We see how the faith of Europe sends its aura into the regions where the Romans had sent their gold! In the East the Crusaders came into contact with money and its results; with Roman gold on the one hand, with Oriental Gnosis on the other. This aura under which the Crusades arose must be taken into consideration. It is entirely the aura of European faith—that is the one tone, the one colouring the picture. Let us set against this colouring—if it were to be painted, it would have to be in this one colour—another picture of the dawn of the Consciousness Soul. How should this be represented?
Consider Dandolo, Doge of Venice (1120–1205), formerly in Constantinople and blinded there by the Turks, who was the incarnation of the Ahriman-spirit, and, in spite of his blindness, was the ruler Venice—that Venice which imported the Ahrimanic element into the spirit, as I have described. It was a moment of great significance in the history of the world when this Doge conquered Constantinople, and led over the original spirit of the Crusades into the later ones. How did it happen? In this way.
The Crusaders originally went to the East in quest of the holy places and relics, wishing to bring them under the mantle of their faith. That was their aim they wanted to bring the relics back reverently to Europe. They wished to establish a real link between their faith and the events of he Mystery of Golgotha. When Venice intervened, what became of the relics? They were all collected, but in reality everything was made a business transaction! Under the influence of Venice, the relics were gradually treated as stocks and shares; they rose and rose in value. The capitalist aura spread through Dandolo, the incarnation of the Ahriman-spirit!

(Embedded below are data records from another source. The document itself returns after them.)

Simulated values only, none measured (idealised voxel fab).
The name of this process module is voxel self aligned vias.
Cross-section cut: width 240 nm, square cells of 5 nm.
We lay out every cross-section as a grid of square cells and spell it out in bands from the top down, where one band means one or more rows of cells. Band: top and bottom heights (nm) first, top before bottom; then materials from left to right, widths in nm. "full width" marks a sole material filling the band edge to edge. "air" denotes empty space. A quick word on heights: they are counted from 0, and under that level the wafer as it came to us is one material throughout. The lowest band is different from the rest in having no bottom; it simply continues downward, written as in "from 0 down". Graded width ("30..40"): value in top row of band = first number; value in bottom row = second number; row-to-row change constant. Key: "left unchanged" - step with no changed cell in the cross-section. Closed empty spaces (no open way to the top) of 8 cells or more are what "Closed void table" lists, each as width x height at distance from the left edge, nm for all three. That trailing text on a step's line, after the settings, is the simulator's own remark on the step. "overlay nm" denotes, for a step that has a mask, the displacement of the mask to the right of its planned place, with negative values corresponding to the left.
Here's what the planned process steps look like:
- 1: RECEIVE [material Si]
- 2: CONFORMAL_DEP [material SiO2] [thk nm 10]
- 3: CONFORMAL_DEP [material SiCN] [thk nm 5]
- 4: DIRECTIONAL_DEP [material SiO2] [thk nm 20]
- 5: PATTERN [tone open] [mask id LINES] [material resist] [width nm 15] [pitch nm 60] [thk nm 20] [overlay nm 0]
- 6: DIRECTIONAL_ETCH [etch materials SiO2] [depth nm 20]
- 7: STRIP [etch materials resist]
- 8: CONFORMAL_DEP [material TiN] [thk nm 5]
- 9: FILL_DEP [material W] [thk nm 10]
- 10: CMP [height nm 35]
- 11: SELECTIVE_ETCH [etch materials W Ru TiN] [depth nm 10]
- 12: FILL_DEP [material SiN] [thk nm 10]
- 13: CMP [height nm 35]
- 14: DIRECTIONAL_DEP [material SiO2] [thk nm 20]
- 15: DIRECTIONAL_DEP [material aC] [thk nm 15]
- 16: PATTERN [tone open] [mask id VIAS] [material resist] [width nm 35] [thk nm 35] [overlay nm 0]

We ask ourselves—how did Venice succeed in reversing the earlier trend of events? Venice led trade back from the East to Europe; she rekindled commercial life, which had been impossible before. The question must arise: How could Venice become so powerful in the realm of commerce, while Europe was fundamentally so poor?
Commerce was carried on by barter. During the first part of the period of which I have been speaking, Europe was cut off from the East, to which, to begin with, she had given her coinage. In the absence of money, barter was substituted. Over and over again the historical fact of the way in which Venice came into this field must be insisted upon. We can prove that Venice drove a great bargain for the possession of Alexandria and Damieta, in order to barter her goods for the Oriental wares she coveted. What was it that Venice sold? One thing can easily be proved by documentary evidence, and many others could be added to it: investigation in this direction could be carried far. The Venetian wares were men! Thousands of men! The new trade with the East was begun with human beings—men were sold to the East; and anyone who follows up what became of them arrives at a remarkable result, of which outer history as yet knows but little. From these bartered men sprang the strongest of the warriors with whom the great military expeditions from Asia into Europe were successfully undertaken. The choicest troops of the Asiatic tribes which later fell upon Europe consisted of the descendants of the men sold into slavery to the East by Venice and other Italian States.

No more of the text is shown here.